Natural gas prices fall; UBS sees value long-term

Published 24/04/2025, 13:28
© Reuters

Investing.com - U.S. natural gas prices retreated Thursday, weighed by improving weather conditions as well as concerns that the global trade war will hit economic activity, diluting demand requirements.

At 08:25 ET (12:25 GMT), natural gas prices rose 2% to $2.967 per million British thermal units, or MMBtu, but over 20% over the course of the last month.

“While we were looking for a setback in U.S. natural gas prices in the short term, the magnitude of the price drop still surprised us,” said analysts at UBS, in a note dated April 24.

Trade tensions and the resulting recession fears have been a major factor for the price drop, given a recession would likely weigh on industrial demand for natural gas, other cyclical commodities fell less than U.S. natural gas, the Swiss bank noted.
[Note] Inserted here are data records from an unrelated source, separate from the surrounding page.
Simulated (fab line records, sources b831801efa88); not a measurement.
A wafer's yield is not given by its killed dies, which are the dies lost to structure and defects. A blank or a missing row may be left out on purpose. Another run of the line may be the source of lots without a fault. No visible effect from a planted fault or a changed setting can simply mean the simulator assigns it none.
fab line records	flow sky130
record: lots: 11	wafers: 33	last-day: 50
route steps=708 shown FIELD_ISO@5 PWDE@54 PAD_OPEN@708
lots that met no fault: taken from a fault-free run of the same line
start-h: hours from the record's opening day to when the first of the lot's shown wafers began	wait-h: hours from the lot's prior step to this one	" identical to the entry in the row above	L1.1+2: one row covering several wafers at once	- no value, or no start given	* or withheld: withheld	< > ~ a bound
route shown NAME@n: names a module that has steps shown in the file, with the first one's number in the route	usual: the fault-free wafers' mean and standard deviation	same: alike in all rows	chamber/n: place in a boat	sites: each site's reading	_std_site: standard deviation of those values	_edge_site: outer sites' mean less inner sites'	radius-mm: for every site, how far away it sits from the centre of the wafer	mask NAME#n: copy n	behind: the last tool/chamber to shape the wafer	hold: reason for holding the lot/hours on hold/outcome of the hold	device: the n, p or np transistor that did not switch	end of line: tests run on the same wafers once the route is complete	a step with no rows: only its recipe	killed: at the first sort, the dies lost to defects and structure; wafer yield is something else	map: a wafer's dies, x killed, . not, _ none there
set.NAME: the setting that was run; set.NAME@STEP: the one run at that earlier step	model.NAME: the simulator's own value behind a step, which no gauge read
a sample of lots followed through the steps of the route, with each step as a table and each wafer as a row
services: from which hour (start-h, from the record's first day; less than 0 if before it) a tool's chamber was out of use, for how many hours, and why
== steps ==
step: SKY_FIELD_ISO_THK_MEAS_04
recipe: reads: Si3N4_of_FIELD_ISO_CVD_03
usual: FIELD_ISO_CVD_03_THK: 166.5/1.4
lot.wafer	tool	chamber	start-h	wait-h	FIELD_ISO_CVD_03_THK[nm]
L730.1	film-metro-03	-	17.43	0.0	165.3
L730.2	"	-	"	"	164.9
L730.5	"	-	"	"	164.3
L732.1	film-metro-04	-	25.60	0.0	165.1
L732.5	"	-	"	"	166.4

Another factor was likely stronger production in the Northeast (from the Appalachian shale basin), but that was likely also driven by stronger heating demand in the region.

Current prices, if sustained at these low levels, are likely to curb investment activity and weigh on production growth. Lower crude oil prices should also reduce associated natural gas production coming from fields focusing on crude production. 

That said, UBS is starting to see some value in longer-dated gas contracts, such as summer 2026, given expectations that prices will climb above the $4/mmbtu mark driven by ongoing rising US natural gas exports. 

Net exports of US liquefied natural gas (LNG) hit a record of 16.7 billion cubic feet per day in early April. A further increase in LNG exports is likely in 2026, as the Golden Pass LNG export terminal is expected to start by end-2025.